How to Choose a Wedding Videographer

How to choose a wedding videographer

Times have changed when it comes to filming a wedding. Back in the day it was Uncle Bob and his VHS recorder getting some zoom shots wherever possible (he’s still around by the way, he just uses an IPAD now) but now with the availability of lightweight professional DSLRs/cameras, the birth of social media and advances in mobile tech; wedding videos have become the new and refreshing way to share/memorise your big day. And because of that, there is now a big market of wedding videographers, myself included, for you to choose from – so how the hell do you pick the right one? Here’s 4 things I would consider on How to Choose a Wedding Videographer….


1. Budget

Budget is a total arse. But it’s an important thing to keep in mind when choosing a videographer because costs can range from as little as £200 – £5000 (maybe more) however there are some huge differences to be considered. 

Your low range videographers are likely to be new to the game, inexperienced, ill-equipped and/or still exploring the market. That’s not to say they’re not any good but you shouldn’t be expecting the same quality of work/content of a high end videographer. If there is no portfolio of work then you need to be happy to take the risk that your wedding video may have been best left to Uncle Bob but on the flip side of the coin you may bag yourself a talented individual who is charging low prices to break into the industry. If that’s the case, it would be important to at least see something they’ve shot, it doesn’t have to be wedding but it should at least reassure you that they know how to operate a camera and record some sound.

Your high end videographers however, should have a strong portfolio of creative work and are likely to have a very unique style (something else you need to consider). They will probably have years of experience with some pretty impressive (probably multiple) cameras, high end equipment and a strong track record of delivering exceptional, possibly even award-winning videos.  But understandably, and very fairly, all that experience and investment will come at a cost – but you are guaranteed to look like a superstar in your own movie.

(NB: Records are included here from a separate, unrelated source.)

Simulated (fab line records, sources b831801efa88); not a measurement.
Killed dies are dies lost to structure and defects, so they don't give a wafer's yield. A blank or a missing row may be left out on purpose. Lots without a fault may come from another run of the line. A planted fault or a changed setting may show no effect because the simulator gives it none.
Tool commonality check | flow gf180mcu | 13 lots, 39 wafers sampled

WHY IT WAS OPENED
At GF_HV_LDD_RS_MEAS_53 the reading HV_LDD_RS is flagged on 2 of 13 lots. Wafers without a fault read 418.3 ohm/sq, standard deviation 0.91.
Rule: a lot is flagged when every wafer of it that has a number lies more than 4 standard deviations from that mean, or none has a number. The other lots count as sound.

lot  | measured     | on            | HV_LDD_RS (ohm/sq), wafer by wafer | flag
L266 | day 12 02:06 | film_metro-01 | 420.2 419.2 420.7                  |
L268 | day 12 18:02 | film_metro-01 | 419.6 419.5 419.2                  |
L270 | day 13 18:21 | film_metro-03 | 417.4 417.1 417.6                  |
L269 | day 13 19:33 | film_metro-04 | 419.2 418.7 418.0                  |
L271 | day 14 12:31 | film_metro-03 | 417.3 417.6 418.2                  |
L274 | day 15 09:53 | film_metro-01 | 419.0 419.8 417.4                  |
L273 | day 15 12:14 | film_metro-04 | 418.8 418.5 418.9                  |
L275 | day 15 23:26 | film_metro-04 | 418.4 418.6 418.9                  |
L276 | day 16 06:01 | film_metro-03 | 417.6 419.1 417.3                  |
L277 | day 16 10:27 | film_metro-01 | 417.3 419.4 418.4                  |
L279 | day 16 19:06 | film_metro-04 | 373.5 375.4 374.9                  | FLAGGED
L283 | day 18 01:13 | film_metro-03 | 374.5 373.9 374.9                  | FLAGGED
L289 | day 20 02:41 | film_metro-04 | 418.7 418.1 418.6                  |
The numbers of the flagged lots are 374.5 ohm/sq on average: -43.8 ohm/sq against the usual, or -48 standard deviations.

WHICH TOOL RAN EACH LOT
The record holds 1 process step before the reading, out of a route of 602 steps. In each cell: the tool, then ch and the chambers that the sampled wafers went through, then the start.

Your mid-range videographers sit comfortably in the middle and I would say this is where you will find the biggest range of filmmakers and if you think your budget sits within the middle ground then you need to start narrowing down your choice.

  1. Style 

Do you want a cinematic dream-like film which makes your day appear as magically as it felt? Or do you want to belly laugh at a sneaky shot of Uncle Bob picking his nose in the corner of the room? Or do you want both? Do you want to be taken away from your guests so your videographer can direct some beautiful shots of you smooching, whispering I love you’s, having a laugh together and making you look like the stars of romantic movie or are you happy for your videographer to hide in the shadows, capturing the more natural moments as they happen so you can chill with your guests longer? Do you want speeches running over the top of your film or do you want music to be the main audio? Different videographers have different styles of delivering a wedding video, they are different artists, some are Banksy, some are Da Vinci! What style do you like? Do your research, find the videos you’re most drawn to and then find the videographers that can deliver that within your budget. Perhaps consider using key words in your searches “Cinematic Wedding Videographer” “Fun Wedding Videographer” “Naturalistic Wedding Videographer” “Alternative Wedding Videographer” “Eco-Friendly Wedding Videographer” etc etc

3. Personality 

Your videographer is going to be interacting with your guests, with venue co-ordinators and with your photographer. If they’re an arse, you’re going to have trouble. Arrange a call maybe, just to gauge an idea of what they’re like to talk to, perhaps even push for a meet up.

4. Kit

There’s two parts to this; quality of kit, what are they using, what have they achieved with that kit. But perhaps more importantly, how much kit is there? Do you want lights beaming your way during speeches with 8 cameras dotted around the room so every angle/reaction is covered or would you prefer something more low key, less invasive and instead compromise on less angles? It’s not a top consideration but it’s certainly worth noting.

So there you have it, 4 things to note when you’re looking at booking a videographer, are there any considerations I may have missed?